“As if it were attempting to sea the leakage of ‘reality’ from the factory of fantasy, Hollywood resorted to every possible means to eradicate the voices of labor. It ranged from an outright violent repression- deploying thugs, private police, and the (social) department (in case of Warner Brothers)- to the use of collaborative unions, and, most significantly, the rhetoric of ‘anti-communism’” (page 75).
While it is important to look at the lack of representation in films when it comes to oppressed people it is also important to look at the representations that do exist, especially when there is an overlapping theme among those who portray characters. On page 74 there is a quote on motion pictures being silent propaganda; a visual stimulant that one subconsciously takes with them past the time the screen is turned off. I once heard that Leave it to Beaver‘s June Cleaver was meant to show women who had “forgotten their place” outside of the home post-WWII how incredible the pumps-and-pearls lifestyle was. It was meant to remind them how glorious it was to be a stay-at-home mother and wife. Of course, the “them” that was being reminded of this American dream were not those who had already found the dream one they weren’t allowed to experience in waking life. Looking back, we can clearly see how the absence of opportunity and representation for women of color was exhibited through a women meant to represent only the white, middle-class family. And, in this representation the propaganda for who was middle-class, who was pumps-and-pearls, an who was the all American wife was obvious.

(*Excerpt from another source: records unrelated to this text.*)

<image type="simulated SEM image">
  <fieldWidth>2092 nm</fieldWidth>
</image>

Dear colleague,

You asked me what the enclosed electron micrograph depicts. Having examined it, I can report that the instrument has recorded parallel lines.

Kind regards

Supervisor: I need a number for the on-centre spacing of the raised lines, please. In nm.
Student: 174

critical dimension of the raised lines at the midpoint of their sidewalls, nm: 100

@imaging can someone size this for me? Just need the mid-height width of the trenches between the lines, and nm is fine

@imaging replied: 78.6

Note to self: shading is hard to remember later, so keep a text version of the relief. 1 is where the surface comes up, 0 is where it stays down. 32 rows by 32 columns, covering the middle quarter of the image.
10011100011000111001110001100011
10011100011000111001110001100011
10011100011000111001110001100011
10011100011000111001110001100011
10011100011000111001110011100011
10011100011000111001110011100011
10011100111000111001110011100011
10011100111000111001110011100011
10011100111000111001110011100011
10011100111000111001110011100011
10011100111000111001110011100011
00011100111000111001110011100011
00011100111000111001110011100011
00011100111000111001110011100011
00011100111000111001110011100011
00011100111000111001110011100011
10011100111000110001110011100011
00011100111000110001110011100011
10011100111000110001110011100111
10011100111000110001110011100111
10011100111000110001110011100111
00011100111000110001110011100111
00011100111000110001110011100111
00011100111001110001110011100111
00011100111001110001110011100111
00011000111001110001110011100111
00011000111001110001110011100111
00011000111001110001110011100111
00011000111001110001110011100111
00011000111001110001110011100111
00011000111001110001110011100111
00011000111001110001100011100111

It is through this form of representation that stereotypes and type-casting becomes problematic. On page 104, Kato describes how the extras for what seems to be the “bad guy’s posse” were contrived of Chinese addicts without housing in Hong Kong. Not only does this give us a view on how people treat those with addictions (immediate villains)and in poverty but it creates this face-to-the-lifestyle sort of propaganda. Our subconscious remembers the bad guy from on screen and moves that image out of Hollywood. And as discussed through pages 100-104, there is a large amount of concealing the reality of those images that goes into the production of the film. No one wants to see the green screen, and that is understandable, but it’s the “Disneyland myth” in terms of labor that proves to have the negative impacts; “[...]where the trace of labor, not to mention of resistance, is completely erased in the final product” (page 104). The viewer begins to become disassociated with the labor that is necessary for the product and this issue expands into clothing and food production (among others).
However, there remains to be activism through alternative methods . I looked into this when researching the art that came from the American Japanese Internment Camps during World War II and found that by discrediting resistance that does not fit the common definition, we are erasing both the voice and the courage that came through the art. On pages 89 and 108, we are given examples of how Hendrix and Lee (respectively) used their power as pop culture icon and their art to fight back as activists.